Imprisoned graduate student Ahmed Santawy ends hunger strike after 40 days

Graduate student Ahmed Samir Santawy ended at the start of August a hunger strike that lasted 40 days, which he began in protest of a four-year prison sentence he was handed by an emergency court on charges of publishing false news.

His brother, Abdel Rahman, told Mada Masr on Wednesday that Santawy’s family visited him in detention on Tuesday and found that he had ended his hunger strike after a prison doctor informed him that he had sustained severe damage to his stomach as a result of the strike and that continuing it could be life-threatening. Santawy’s family and lawyers also asked him to end the strike.

Santawy was sentenced on June 22 to four years in prison and fined LE500 on charges of “publishing false news from outside the country about internal affairs,” in an urgent trial before an Emergency State Security Court. Since the sentence is an emergency ruling, Santawy cannot pursue an ordinary appeals process.

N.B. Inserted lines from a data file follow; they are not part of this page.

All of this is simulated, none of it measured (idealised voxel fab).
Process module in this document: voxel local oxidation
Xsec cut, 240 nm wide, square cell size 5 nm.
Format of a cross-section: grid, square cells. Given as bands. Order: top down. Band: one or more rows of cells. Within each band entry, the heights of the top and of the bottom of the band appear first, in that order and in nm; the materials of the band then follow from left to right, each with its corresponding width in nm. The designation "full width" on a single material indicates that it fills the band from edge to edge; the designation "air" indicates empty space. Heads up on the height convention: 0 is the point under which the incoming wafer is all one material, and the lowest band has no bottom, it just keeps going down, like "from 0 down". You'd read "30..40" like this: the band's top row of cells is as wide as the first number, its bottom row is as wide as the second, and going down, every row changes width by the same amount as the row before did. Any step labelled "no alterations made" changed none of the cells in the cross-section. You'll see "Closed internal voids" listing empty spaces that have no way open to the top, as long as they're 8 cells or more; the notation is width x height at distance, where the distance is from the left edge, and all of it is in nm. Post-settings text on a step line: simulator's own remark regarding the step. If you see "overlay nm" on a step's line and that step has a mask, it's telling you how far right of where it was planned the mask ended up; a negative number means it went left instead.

His family have submitted a request for a pardon from President Abdel Fattah al-Sisi, and are still seeking to file a grievance to rescind the ruling issued against his brother — the only recourse for emergency trial convictions.

Santawy has been imprisoned since February. He traveled to Egypt on December 23 on vacation from his master's degree at the Central European University in Austria and was questioned about a thesis he was researching on abortion and Islam upon arrival to Sharm el-Sheikh airport. His family home was raided by security forces in his absence on January 23 and he was summoned to present himself for questioning, which he did on February 1. On the same day, he was forcibly disappeared at a National Security Agency office in Cairo’s First Settlement.  Several days later, he was ordered into remand detention by the State Security Prosecution on charges of terrorism and spreading false news.  

His lawyer Nabih al-Genady told Mada Masr at the time that Santawy told the prosecution he was hit in the face repeatedly in detention in Cairo’s First Settlement, and that the security officers who were interrogating him asked him about his relationship with Ultras Ahlawy (an association of hardcore of Al-Ahly football club fans) and the Muslim Brotherhood, although Santawy insisted that he did not belong to either of the groups. 

In May, Santawy was added to a different case and referred to trial before the emergency court, where he was convicted and sentenced in an unusually speedy trial. He began a hunger strike after hearing the verdict.